Alli Polin   |   04 October 2013   |   Reply

What an amazing practice, Karin! Simple with big impact. Absolutely one I’ll be sharing – a lot!

letsgrowleaders   |   04 October 2013   |   Reply

Alli, Thanks so much. Happy Friday.

Dave Bratcher   |   04 October 2013   |   Reply

This is a great practice. So much is missed in the day to day. Thanks for giving us a tangible way to make the most of what we have…right under our noses. Have an AWESOME Friday! Kudos to YOU, Karin!

letsgrowleaders   |   04 October 2013   |   Reply

Dave, thanks so much. It’s so much fun as well… it always makes my day. Have an awesome Friday as well.

Ali Anani (@alianani15)   |   04 October 2013   |   Reply

Karin- I love the set-up you have for sharing stories. It is unique and creative. It is worth replicating. I wonder of you would share one example on how a story emerged and blossomed into fancy flowers. You could write a book on this novel approach.

letsgrowleaders   |   04 October 2013   |   Reply

Ali, hmmm… will work on that. Thanks as always for the inspiration.

Sharon Gilmour-Glover   |   04 October 2013   |   Reply

Hi Karin,

If I were an employee, you are exactly the kind of leader I would LOVE to work for!

What I appreciate most about this blog is that the content is grounded in practice. You actually DO this practice. That tells me as a reader that A) it’s is do-able in real life and B) you get enough return to make it worthwhile.

I also really appreciate that you write about the power inherent in the intangibles. Stories are such powerful tools and yet far too many people feel that it’s a waste of time to sit around and talk. It’s far more important to be doing. That belief is deeply entrenched despite there being ample evidence that “doing” out of context, in isolation, without connection to values, purpose, strategy and each other, delivers very small returns.

Are you familiar with the Creative Intelligence Laboratory and the work of Dr. Ginger Grant? I think it might resonate with you – http://creativeintelligencelab.com/

Cheers,
Sharon

letsgrowleaders   |   04 October 2013   |   Reply

Sharon, thanks so much for your kind words. Very intrigued by the Creative Intelligence Lab. Excited to learn more there. Thanks for expanding the conversation.

Sharon Gilmour-Glover   |   07 October 2013   |  

Ginger has a fascinating background and uses stories a ton in her work. I’ve only had the pleasure of meeting her once so far but look forward to getting to know her and work better.
I think you’ll find it interesting too.

Bonnie Mann, CPA (@bonniemann)   |   04 October 2013   |   Reply

What a wonderful idea! I’m a natural storyteller but I have found that others often have trouble telling a story when asked. By starting the story yourself, you take the pressure off of them to the tell the entire story but are teaching them to tell stories by letting them talk about the part most important to them. You have created both a recognition system and learning system all in one.
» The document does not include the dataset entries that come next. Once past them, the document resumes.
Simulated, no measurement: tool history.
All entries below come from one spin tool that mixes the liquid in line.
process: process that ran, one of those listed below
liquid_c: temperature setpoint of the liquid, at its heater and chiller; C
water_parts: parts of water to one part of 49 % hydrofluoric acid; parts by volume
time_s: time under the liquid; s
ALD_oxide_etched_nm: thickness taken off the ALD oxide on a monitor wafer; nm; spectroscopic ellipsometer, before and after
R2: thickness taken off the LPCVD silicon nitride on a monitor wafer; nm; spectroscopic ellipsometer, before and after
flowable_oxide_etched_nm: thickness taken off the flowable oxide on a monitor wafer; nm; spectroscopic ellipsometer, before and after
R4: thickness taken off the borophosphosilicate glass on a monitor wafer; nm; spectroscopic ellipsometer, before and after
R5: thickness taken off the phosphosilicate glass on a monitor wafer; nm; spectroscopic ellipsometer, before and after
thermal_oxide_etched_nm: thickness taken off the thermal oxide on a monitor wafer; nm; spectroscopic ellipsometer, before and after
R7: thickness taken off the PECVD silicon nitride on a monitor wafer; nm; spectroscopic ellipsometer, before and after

letsgrowleaders   |   04 October 2013   |   Reply

Bonnie, what a beautiful perspective. I hadn’t thought of it just like that…so helpful.

Jucimara   |   05 October 2013   |   Reply

For sure i will replicate in my team. Thanks Karin! Greetings from Brazil

letsgrowleaders   |   05 October 2013   |   Reply

Jucimara thanks so much. I hope you will stop back and let us know how it goes.

Craig Slater   |   06 October 2013   |   Reply

Excellent! As part of my regular meeting with each of my direct reports, I have made it a habit to ask them questions that elicit their stories and stories about others they have observed. It is a great way to really find out who is doing wonderful work. I follow-up with either personal face-to-face thank yous or handwritten thank you notes.

letsgrowleaders   |   07 October 2013   |   Reply

Craig, Love it. The handwritten notes are an amazing touch.

Shayne Farrell   |   07 October 2013   |   Reply

Making sure people know why you appreciate them through stories is critical to building solid relationships. It shows you paid attention to the details and not just the end result. The solid relationship not only comes from you telling the story to the employee, but also by telling it to others, as Karin’s post states above. From time to time in my career, when a direct report does soemthing amazing, I take the time to write a personal letter to that employees signifigant other. I mail it addressed to them and not my direct report. I tell the story of what their signifigant other did an amazing job on. I tell them how much I appreciate them supporting my direct report. I explain how thankful I am to have them as a part of the team and what a differnce they make. Talk about a positive reaction.

Karin   |   07 October 2013   |   Reply

Shayne,
You raise such an important point here… it does show you’re paying attention to the details (and not just the end result, as you say.) Your personal letters are a great idea! I imagine that goes quite a long way.

Terri Klass   |   07 October 2013   |   Reply

I just love this ritual, Karin! Storytelling is so powerful because it not only shares news and ideas, but reveals feelings and emotions. Stories dig deeper and make our lives and relationships more interconnected.
You are such a creative leader! I applaud you for your energy and ability to help others see their value and gifts. Way to go!!

letsgrowleaders   |   08 October 2013   |   Reply

Terri, Thanks so much. Yes, I think the magic comes from the emotions. Great add.

Lalita Raman   |   08 October 2013   |   Reply

Karin, a truly human approach to life at work. You recognize the strengths, you appreciate, you collaborate, you engage and connect. Truly inspiring.

Thank you for sharing your story.

letsgrowleaders   |   08 October 2013   |   Reply

Lalita, Thanks so much. Great to have you join the LGL community.

Rob Glass   |   08 October 2013   |   Reply

Hi Karin,
It is heart-warming to hear about real-life stories being valued.
I do my best to capture them using video whenever one leaps out at me.
Here’s a simple one I made on holiday: http://bit.ly/1ayLAio
I’m hoping it’s about a lot more than just a hook and a bucket…

Rob

David scruggs   |   09 October 2013   |   Reply

Loved this note. I’ve been coaching clients for years that the most profound “attaboy” (sorry for gender notation) lies in asking for advice. When a great contribution has been made, instead of thanking someone, asking them to share their insight and expertise is far more meaningful recognition.

I’m sending your post to an executive client of mine who is assembling a cross-functional virtual leadership team for the sole purpose of sourcing stories across their footprint of people doing incredible things that are aligned with the new vision.